The Milestone Mirage

Teatime: and as I sink into a chair after having supplied my children with their dinner there is a polite paw scratching my calf.

I look down and what I see is as inevitable as nightfall: a dog with all the zeal of Goebbels staring fixedly at my face.

Pardon, he emanates, but now that the children have had their sustenance, I believe it’s my turn?

The dog is technically correct.

Every day, the family is served their meal, and every day, the moment they have theirs, the big silver doggie bowl is taken down and filled with chow.

The family mutt sits back and waits for permission to eat. He sits erect like some preppy schoolboy, bottom slipping relentlessly backwards on the smooth floor, all anticipation.

I say: “Get it! Good Boy!”

He does not move.

I tire of telling him, and go back to sit down with the children. I look back in a few moments and he is usually eating: I have not yet divined what the secret code it is which encourages him to begin.

This teatime, though, is different. In a fit of temporary insanity I fed him an hour before. He has already done his preppy schoolboy act, slippy bottom, the whole shebang. And now here he is, a dog of whom Pavlov would be proud, demanding another dinner because the trigger demands it: the children have started eating.

It is Fierce Voice Time.

“Settle down, Macaulay! Into your basket!”

He slopes off. Three seconds later, a polite paw is scratching my calf and The Face is back.

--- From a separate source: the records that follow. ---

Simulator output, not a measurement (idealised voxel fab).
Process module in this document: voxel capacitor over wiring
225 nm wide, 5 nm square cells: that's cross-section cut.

I feed him again. Never again will I feed the dog early. I would say enough is not in his vocabulary, except that he is a dog and has no vocabulary. This could become a never-ending task, and the dog a rotund creature one could roll down the street when he got tired of walking.

No: we must keep the milestones in his day: breakfast just after the children: tea just after the children. With a milestone, a dog knows where he is.

Milestones are good for giving direction.

They hunch, curmudgeonly, at the side of roads here in the UK; sometimes celebrated by precious villages, sometimes collecting exhaust fumes on the edge of a great highway, surrounded by tufted grass. This way to London, Gov’nor.

It was the British legend of a pauper who became London’s Mayor which, with sleight of hand, links the real and metaphorical meanings of the stooped little stones.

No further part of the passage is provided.